Having heard the diverse stories from our season one guests, I’ve reflected on curiosity, mental health, and serendipity. However, in this final reflection, I want to focus on something that weaves through all three previous musings. Time; its value, it’s scarcity and power.
We recently interviewed Carmen D’Alessio, Impresario behind Studio 54 and one of our first guests in Season 2.
In the interview she references a great quote on time;
The past is history, the future is a mystery, today is a gift, and that’s why we call it the present.
The concept that time is a precious gift was possibly best expressed by
the 17th Century Preacher, Jonathan Edwards, as he laid our reasons why.
- Time is precious in proportion to its importance or the degree it affects our welfare.
- Time is short and limited.
- We have no insight into its continuance or how long we have
- And when it is past, it can not be recovered.
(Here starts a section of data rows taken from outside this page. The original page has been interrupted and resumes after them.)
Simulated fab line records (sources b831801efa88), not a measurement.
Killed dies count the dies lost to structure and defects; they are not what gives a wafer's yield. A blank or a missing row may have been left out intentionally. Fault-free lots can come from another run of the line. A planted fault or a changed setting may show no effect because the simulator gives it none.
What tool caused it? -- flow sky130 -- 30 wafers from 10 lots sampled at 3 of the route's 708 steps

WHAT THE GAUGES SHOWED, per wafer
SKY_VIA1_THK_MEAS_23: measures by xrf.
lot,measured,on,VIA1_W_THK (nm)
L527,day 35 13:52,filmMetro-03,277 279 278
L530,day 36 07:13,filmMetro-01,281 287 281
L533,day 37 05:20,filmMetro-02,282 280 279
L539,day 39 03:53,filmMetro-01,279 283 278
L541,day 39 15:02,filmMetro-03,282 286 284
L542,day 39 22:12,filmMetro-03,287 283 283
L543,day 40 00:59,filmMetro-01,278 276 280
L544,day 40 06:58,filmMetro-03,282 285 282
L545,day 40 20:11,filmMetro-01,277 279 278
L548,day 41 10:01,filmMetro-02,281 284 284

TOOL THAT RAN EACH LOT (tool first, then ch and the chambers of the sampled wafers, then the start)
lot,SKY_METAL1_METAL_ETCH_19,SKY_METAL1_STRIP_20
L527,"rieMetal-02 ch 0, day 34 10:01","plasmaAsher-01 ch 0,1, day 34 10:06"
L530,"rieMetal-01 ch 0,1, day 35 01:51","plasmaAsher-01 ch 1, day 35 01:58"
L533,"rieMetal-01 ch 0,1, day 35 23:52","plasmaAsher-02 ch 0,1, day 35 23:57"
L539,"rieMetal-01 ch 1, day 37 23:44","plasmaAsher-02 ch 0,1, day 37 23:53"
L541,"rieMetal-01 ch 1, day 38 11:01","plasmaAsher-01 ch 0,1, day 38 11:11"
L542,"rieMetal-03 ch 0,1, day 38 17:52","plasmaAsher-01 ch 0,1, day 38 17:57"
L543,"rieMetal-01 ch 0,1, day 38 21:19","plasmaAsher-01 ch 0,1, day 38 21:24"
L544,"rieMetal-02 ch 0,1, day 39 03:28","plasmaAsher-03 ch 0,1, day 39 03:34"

Although serendipity has impacted the different journeys of all our guests, it’s their value of time and the patterns that emerge around how they’ve used time that defines them.
Psychologist Philip Zimbardo set out the optimal perspective on time – called the Optimal Temporal Mix that combines a positive view of the past with a life goal-orientated view of the future with a joyful view of the present. But critically it’s the mental flexibility to shift between perspectives that lead to success.
I witnessed this with Ryder Carroll and the focused intentionality of his Bullet Journal method, with and Andrew Santella during his interview on procrastination and in Shantell Martin through her enlightened and powerful insights into what is being human actually is, on her journey through time.
So if there is one thing I’d urge all listeners to take from season one. It’s to avoid squandering, undervaluing, or giving away our gift of time. As the Preacher said, once that moment is past it’s never coming back. Every moment matters.
All of us, regardless of age, education or experience have an innate and bountiful supply of creativity and imagination, and in every moment, with intentionality, we have an opportunity to mine it, nurture it and apply it to craft the future we desire.
Whatever age you are, think about the aggregated moments of time you have on this blue planet we call Earth. Our time is precious, we can’t earn more, we can’t buy more, we can certainly save it, avoid wasting it but day by day, hour by hour, moment by moment we are spending it.
Reflecting on our guests’ impact has made me question my application of time. The past is the past, but it’s made me more focused on becoming more intentional with how I spend my time in the future.
It’s why I am so concerned by how our time is increasingly controlled by technology that commands our attention in a manner that not only dilutes our intentionality but threatens to destroy our identities and societies.
Whether we value it or not, our time has immense value, to what the center for humane technology call, the extractive attention economy, which mines our time and attention through well-designed mechanisms of mass distraction.
To a greater or lesser degree, as we surrender our time without heed, to the digital addiction apps, we struggle to separate fact from fiction, fall victim to political manipulation and ideological polarization and increasingly suffer from social superficiality of shallow media that impacts the mental health of ourselves and our children.
Instead of being distracted by the superficial commercial or transient content that bombards us,
It is time for us to re-evaluate the preciousness of moments and the power we have to craft the future we desire.
Writer and designer Nir Eyal considers the opposition of distraction to be traction, not attention. – the traction we have when we focus our time and attention on constructive actions.
To gain more traction, we need to reclaim our time and our minds. Turn off those notifications, delete some apps, and leave home without your phone.
I, for one, am starting to question, challenge, and confront the reality of my virtual side of life.
As I strive to be more social – with others in person and not apps, to seek and engage with people of Different perspectives
From different cultures
With different ideas
Look up, look around and look into the eyes of who I am present with
Listen and learn not from the propaganda that’s become my newsfeed but from books and the universal wisdom passed down through centuries.
I feel this is the time to apply more curiosity, embrace serendipity, and become more mentally agile.
I think this will be time well spent.